Laurie Frankel
Make your own umbrella stand using a small wood table.

Summer's here, and so are its many pleasures. It's time to head to the beach, barbecue with friends, chase fireflies and enjoy the freshest local produce. Start your sunny season on the right foot with these "Good Things."

A better stake: After pruning trees and shrubs in the yard, save the trimmed branches to support returning perennials. They'll be free and plentiful, not to mention more natural looking than metal or plastic spikes. Look for branches with lots of little twigs, and stake three to five of them around each plant. As the plant grows, its foliage will gradually wind around the network of twigs.

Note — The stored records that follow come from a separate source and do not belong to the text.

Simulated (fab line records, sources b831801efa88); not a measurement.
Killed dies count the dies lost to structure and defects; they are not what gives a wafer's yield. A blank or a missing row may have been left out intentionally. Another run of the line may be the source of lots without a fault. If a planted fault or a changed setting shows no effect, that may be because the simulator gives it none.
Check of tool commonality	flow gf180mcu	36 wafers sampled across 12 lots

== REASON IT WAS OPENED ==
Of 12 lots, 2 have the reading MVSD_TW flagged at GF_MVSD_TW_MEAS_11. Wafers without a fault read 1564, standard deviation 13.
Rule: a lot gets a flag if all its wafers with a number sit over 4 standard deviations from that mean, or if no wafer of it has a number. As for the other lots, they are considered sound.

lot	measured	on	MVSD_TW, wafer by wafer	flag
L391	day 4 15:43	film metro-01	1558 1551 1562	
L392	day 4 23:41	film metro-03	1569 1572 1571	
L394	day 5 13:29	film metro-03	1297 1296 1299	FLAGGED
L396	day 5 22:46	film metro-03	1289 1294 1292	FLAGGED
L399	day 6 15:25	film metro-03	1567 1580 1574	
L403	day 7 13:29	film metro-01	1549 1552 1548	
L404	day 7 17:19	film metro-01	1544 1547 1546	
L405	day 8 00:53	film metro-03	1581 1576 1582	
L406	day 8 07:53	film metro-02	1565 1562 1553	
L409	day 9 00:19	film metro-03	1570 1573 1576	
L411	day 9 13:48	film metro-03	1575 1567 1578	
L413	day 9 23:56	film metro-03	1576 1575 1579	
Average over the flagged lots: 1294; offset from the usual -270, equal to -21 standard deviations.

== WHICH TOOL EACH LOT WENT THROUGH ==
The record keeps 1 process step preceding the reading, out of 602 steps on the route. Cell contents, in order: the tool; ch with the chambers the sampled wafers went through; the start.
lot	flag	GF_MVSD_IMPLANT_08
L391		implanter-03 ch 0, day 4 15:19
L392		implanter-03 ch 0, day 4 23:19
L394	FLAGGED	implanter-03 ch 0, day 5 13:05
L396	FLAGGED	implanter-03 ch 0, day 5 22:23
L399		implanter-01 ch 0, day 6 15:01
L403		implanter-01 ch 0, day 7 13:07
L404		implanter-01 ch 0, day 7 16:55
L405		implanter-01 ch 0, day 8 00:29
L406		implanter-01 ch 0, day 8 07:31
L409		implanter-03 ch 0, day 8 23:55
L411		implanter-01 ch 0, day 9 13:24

A tough nut to crack: Make this the summer of conquering the coconut. Working on a slip-resistant mat, use the back edge of a heavy chef's knife or cleaver to tap all along the equator of the coconut. When it cracks, pry it open a bit, and drain the coconut milk into a bowl. Continue to tap until the coconut splits open. Separate the flesh from the shell with a sharp paring knife.

Flash freeze: Here's a great way to chill beverages in time for an impromptu backyard barbecue. Place wine or other bottled beverages in a bucket. Add a layer of ice, followed by a layer of salt (coarse or table), and repeat until you almost reach the top. Fill the bucket with cold water to just below the ice line. The water in the ice bucket will be colder than normal, chilling the libations in less than 10 minutes.

Burger basics: One of the secrets to perfectly grilled hamburgers is making each patty symmetrical.

Using a measuring cup, shape meat into 1-inch-thick rounds. Tap back of cup to remove; then indent patties with your hand to prevent doming (which causes condiments to slip).

Made in the shade: Table-and-umbrella tandems are often found on patios and decks, where they provide sheltered seating for large groups. Why not adapt the concept to more intimate settings? You will need a small wooden table, plus an outdoor umbrella that's proportional to the table. Using a drill with a hole-saw attachment that's slightly larger than the diameter of the umbrella pole, make a hole in the center of the table. Paint the table (as well as matching all-weather chairs, if you like) and insert the pole through the hole and into the stand.

Perfectly centered: Turn that umbrella pole in the middle of your patio table to your advantage. To create a centerpiece, use a Bundt pan, gelatin mold or any pan with a hole in the middle. The pole will slip through, leaving a ring of blooms all around it. (Be sure the pole fits through the hole.) And unless your style runs to industrial modern, you may want to spray-paint the outside of the pan with an exterior high-gloss enamel. Use floral foam to keep the arrangement in place.

Weight on tables: These tassels will keep the wind from blowing your tablecloth into the neighbor's pool. Wrap strands of colored raffia lengthwise around a 3 1/2-inch-by-2-inch piece of cardboard several times. Thread a 6-inch piece through the top; knot to create top of tassel, then knot again at ends to form loop. Cut raffia bottom to create fringe. Place a fishing weight inside bundle toward top; tie a knot below weight using more raffia. Make four tassels total. Sew decorative buttons onto each corner of the tablecloth, and hang tassels by loops.

Fire and water: To create an illuminating centerpiece, place a glass cylindrical vase inside another that is slightly larger (secure them with floral adhesive), and then pour tinted water in between them. Pillar candles are best for this project; not only are they pretty, but their weight will further anchor the interior vase. For added light play, make a series of these centerpieces in different shades of the same hue (a few extra drops of food coloring will yield the desired contrast).

Snipping point: As many cooks will vouch, the secret to great grilled shrimp is cooking them in their shells — a technique that prevents the flesh from drying out or burning. To spend more time eating and less time peeling, prep the shrimp before they go onto the grate. Cut down the back of each shrimp using kitchen shears (devein while you snip), and the shells will easily come off later.